On 2012/09/14 09:15, Dave Chinner wrote:
> On Thu, Sep 13, 2012 at 05:19:21PM +0900, Fernando Luis Vazquez Cao wrote:
>> The problem is that we allow users to umount a frozen
>> filesystem but we have neither  a bdev level fsfreeze
>> API to thaw it after that nor check ioctls.
> Yes, I know they don't exist, but you have to justify why they are
> needed. So far you haven't.
>
>> I proposed returning EBUSY when userspace tries to umount a
>> frozen filesystem, but this would break lazy umount, which
>> I was told by Al Viro and Josef Bacik is a no go, so I discarded
>> this approach.
>>
>> I will follow Al's advice a few years ago and do the following:
>> 1- Let userspace umount frozen filesystems.
> Which it already can.

Of course. I just meant that I will leave things as they are in that regard.
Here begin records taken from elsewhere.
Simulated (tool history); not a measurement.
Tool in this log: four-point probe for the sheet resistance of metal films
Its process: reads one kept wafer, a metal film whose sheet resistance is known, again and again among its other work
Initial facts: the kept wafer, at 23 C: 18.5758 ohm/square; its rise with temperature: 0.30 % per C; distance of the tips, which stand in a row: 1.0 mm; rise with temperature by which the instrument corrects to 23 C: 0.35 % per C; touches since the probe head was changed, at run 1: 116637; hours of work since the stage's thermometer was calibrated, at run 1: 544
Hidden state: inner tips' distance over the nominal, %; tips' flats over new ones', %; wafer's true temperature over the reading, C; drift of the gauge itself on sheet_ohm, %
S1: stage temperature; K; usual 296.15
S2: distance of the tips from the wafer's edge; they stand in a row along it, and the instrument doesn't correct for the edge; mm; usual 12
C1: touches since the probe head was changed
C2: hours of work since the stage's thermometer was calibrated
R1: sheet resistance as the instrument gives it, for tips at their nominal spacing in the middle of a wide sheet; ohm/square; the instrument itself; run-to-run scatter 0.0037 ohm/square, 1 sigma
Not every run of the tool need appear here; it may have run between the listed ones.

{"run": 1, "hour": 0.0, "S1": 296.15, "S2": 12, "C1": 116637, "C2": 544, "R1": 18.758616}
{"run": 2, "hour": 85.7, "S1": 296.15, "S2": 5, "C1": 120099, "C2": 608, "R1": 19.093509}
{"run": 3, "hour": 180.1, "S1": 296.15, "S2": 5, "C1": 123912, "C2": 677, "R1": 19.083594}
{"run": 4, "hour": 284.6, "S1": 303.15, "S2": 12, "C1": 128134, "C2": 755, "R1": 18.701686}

>> 2- Provide a bdev level ioctl to unfreeze a umounted filesystem.
> The only time a block device knows about the frozen state of the
> superblock is when dm-snapshot drives the freeze from the block
> device. There are special hooks in, e.g. mount_bdev() for checking
> whether there is an active bdev freeze and this prevents new mounts
> from occurring while a bdev freeze is in progress.

Yes,  and I tried to retain that feature in my patch set.

> DM also removes the freeze state itself, so this is not a persistent state.

Unfortunately freeze_bdev and thaw bdev are symbols
exported to modules.


> IOWs, there are two specific freeze types - one a superblock (user)
> level freeze, and the other is a block device (kernel) level freeze.
> What you are proposing here means that the user, in certain
> circumstances, needs to manipulate superblock level freezes from the
> block level because they superblock is no longer visible to the
> user.  It's a recipe for confusion and convoluted bugs, and it sure
> as hell won't work for all filesystems. e.g. see 18e9e51 ("Introduce
> freeze_super and thaw_super for the fsfreeze ioctl") as the reason
> why superblock level freezes exist and why trying to thaw from the
> bdev level doesn't work.

I discussed the issue mentioned in that commit with Josef
Bacik and Chris Mason and decided to fix those filesystems
for which it would not work (we need to fix the btrfs issue
anyway).


> Indeed, what happens when the superblock freeze is driven from
> dm-snapshot, and the user unmounts the fs and runs the blockdev
> ioctl to drop the freeze reference that dm-snapshot holds?
> That would free the superblock out from underneath DM, so this is
> a can of worms I'd prefer not to open.

The prototype I wrote for the blockdev ioctl
grabs the bdev->bd_fsfreeze_mutex and checks
bdev->bd_fsfreeze_count. If bd_fsfreeze_count>1
it returns EBUSY, else it calls freeze_super so
that the thawed and subsequently released.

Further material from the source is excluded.